The negotiations were also widely criticised for the cloud of secrecy under which they were conducted. However, this is common practice during international trade deals, as the participating parties need to be able to state what trade-offs they are willing to concede without the fear of political backlash.

In the end, at least in regard to Malaysia, a lot of the more hyperbolic rhetoric proved unwarranted. International Trade and Industry Minister Datuk Seri Mustapa Mohamed, together with chief negotiator Datuk J. Jayasiri, were able to secure many carve-outs for Malaysia, especially in state-owned and Bumiputera businesses.

As the pact moves toward implementation, various other countries have expressed serious interest in joining.

While they will no longer have the negotiating power of the original 12 members, instead having to largely sign on to what the other parties have agreed to, Columbia, Philippines, Thailand, Taiwan, South Korea and Indonesia have all declared their willingness to be a part of the TPP in the future.

In the case of Taiwan, there are various diplomatic hurdles to be overcome, yet they have made a positive economic case as to why they should be included in the TPP.

Last week, the findings of a study commissioned by the Taipei Economic and Cultural Office in Kuala Lumpur, and carried out by the Asian Strategy & Leadership Institute, were released.
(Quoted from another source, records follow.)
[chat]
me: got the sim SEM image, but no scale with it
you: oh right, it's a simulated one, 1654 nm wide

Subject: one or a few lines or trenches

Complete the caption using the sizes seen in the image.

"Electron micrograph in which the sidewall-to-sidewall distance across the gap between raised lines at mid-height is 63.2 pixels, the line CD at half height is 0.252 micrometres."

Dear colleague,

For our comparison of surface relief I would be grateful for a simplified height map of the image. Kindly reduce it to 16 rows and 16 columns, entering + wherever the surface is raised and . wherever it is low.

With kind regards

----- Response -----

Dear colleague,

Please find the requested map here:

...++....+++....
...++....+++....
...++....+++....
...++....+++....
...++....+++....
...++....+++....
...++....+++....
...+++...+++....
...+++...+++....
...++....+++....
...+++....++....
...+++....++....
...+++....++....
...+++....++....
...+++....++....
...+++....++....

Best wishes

The study, entitled “Trans-Pacific Partnership agreement: Impacts and Opportunities for Taiwanese and Malaysian Companies”, assesses the likely effects of Taiwan’s entry into the TPP on Malaysian and Taiwanese industries.

The study involved an economic equilibrium approach using a comprehensive database of hundreds of countries and regions, and dozens of sectors. This allowed researchers to estimate the extent of the impact on a particular interested sector in question, given the effects on other sectors that are already taken into account in the simulation.

While this is crude in the sense that it will obviously not include the concessions and trade-offs that are part of any international agreement of this kind, it does give a broad look at individual sectoral and overall economic welfare and gross domestic product (GDP) changes.

Results from the study show that the positive effects of Taiwan entering the TPP, both on Malaysia’s imports and exports, as well as on Taiwan’s, outweigh the negatives. This would translate into Malaysia’s overall welfare improving by US$249 million (RM1.07 billion) with Taiwan’s entry.

The results also indicate that Taiwan’s entry into the TPP will further strengthen Malaysia’s already positive position, with a rise in GDP from US$451 million without Taiwan’s entry, to US$602 million with.

This means that Taiwan’s entry into the TPP not only improves its own economic welfare by US$2,079 million and GDP by US$557 million, but also helps enhance Malaysia’s economic welfare and GDP.

These figures show that Malaysia’s economy will benefit from Taiwan joining the TPP, and what is earned in trade creation will more than offset any trade diversion.

The most pertinent point driving Taiwan’s desire to become a part of the TPP is the expected trade diversion that will result by not joining. When only looking at the trade relationship with Malaysia, imports sourcing, and to some extent, exports, will be diverted away from Taiwan in their absence.

The amount gained from sector to sector in Malaysia varies, however, it seems that the agriculture sector will be the only area negatively affected. The study shows that this will already happen under the current 12-member agreement, but will be slightly higher with Taiwan’s inclusion.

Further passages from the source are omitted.